Lansing Mayor Virg Bernero Tuesday called upon a retired general and homeland security expert to lead the way on an outside independent investigation into Lansing Board of Water and Light's ice storm response.
The announcement comes after numerous customers and public officials alike in recent weeks have called for an investigation in the wake of BWL's lack of communication and in some cases slow response to restore power following last month's ice storm.
On the heels of Mayor Bernero's announcement Tuesday, the Michigan Public Service Commission also said it would be conducting its own review of Consumers Energy and DTE.
"It's really an unprecedented response," Bernero said. "It's an unprecedented level of self-assessment and review and it's all geared toward a better, stronger BWL."
Mayor Bernero said the intent of the investigation is not to point fingers or place blame on any one individual.
"This is what accountability looks like," he said. "Accountability is not a rush to judgement, and what I have heard up to this point has been--in many cases--a rush to judgement."
The investigation, which will be led by Retired Brigadier General Michael C.H. McDaniel, a Cooley Law School professor and homeland security expert, will examine aspects ranging from BWL's preparation prior to the storm, to how the utility handled communication throughout.
The review is expected to be completed within the next 90 to 100 days, according to Bernero.
Bernero has also requested the Michigan Public Service Commission, which does not have authority over BWL, have the final review of both the outside community review and the utility's own internal review. He said it was a request made to avoid any questions or concerns over credibility of the report.
"Just to make sure.. these are people (MPSC) who don't answer to me in any way," he said. "I think this should send a clear signal to people: we want an honest assessment."
Commission spokeswoman Judy Palnau said the MPSC has agreed to the mayor's request and plans to have staff review the reports to issue their own assessments to BWL.
"Michigan law does allow the commission to assist a municipality if they are asking for help," she said.
Palnau said it is rare for a municipality to make such a request, but it is one that will be fulfilled for free.
The investigations into Consumers Energy and DTE are not rare, and usually occur after a widepread and prolonged power outage like the one experienced last month.

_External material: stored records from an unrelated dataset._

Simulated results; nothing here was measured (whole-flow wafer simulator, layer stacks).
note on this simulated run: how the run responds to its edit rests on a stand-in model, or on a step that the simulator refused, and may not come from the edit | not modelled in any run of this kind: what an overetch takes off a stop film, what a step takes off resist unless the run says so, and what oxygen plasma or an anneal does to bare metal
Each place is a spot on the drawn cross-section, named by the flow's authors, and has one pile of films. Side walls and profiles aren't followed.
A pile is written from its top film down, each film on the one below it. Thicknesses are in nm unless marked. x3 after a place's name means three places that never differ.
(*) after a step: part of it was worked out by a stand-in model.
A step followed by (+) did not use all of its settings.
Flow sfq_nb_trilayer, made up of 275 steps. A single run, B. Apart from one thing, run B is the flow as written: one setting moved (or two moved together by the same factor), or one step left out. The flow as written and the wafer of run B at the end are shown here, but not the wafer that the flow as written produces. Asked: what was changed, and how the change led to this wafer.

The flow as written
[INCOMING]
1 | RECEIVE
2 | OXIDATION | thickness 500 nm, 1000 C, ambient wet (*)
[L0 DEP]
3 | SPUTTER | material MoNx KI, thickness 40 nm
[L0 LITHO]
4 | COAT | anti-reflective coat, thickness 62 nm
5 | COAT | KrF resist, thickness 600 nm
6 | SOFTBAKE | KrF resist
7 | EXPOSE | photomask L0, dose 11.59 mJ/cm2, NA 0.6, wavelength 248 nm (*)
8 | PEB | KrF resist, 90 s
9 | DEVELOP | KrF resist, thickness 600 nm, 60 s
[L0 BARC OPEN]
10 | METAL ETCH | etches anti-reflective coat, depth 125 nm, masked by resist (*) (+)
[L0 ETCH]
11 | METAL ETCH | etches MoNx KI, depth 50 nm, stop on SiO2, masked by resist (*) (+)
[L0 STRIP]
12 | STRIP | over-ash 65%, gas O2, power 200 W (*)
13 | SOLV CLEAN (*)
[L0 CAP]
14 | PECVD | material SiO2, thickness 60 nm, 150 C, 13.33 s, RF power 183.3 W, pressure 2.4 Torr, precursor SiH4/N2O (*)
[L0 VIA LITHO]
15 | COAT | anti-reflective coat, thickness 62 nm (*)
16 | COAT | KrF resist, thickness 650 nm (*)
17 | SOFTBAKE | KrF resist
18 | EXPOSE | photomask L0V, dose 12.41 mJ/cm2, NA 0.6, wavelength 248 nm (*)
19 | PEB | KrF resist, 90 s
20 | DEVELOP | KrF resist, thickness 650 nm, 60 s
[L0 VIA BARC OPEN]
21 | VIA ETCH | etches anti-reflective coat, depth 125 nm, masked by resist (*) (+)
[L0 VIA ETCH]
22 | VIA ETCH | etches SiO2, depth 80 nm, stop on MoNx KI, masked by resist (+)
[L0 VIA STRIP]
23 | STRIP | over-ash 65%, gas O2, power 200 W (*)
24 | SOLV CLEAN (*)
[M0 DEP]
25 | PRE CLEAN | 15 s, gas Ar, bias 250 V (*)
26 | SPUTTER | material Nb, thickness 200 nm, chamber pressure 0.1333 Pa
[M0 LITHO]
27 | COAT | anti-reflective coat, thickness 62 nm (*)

Palnau said it is not uncommon for the commission to review and issue recommendations every four or five years, and the recommendations from those types of investigations can and often have led to changes in how utilities operate, especially during a crisis.
"The commission does regulate those utilities so they are expected to implement (the recommendations) and it's something the commission keeps a close eye on."
Recommendations can range from directing utilities to spend more on tree trimming, to implementing more capable means of communicating with customers.
The commission can make recommendations to BWL, but the utility would not be required to comply, according to Palnau.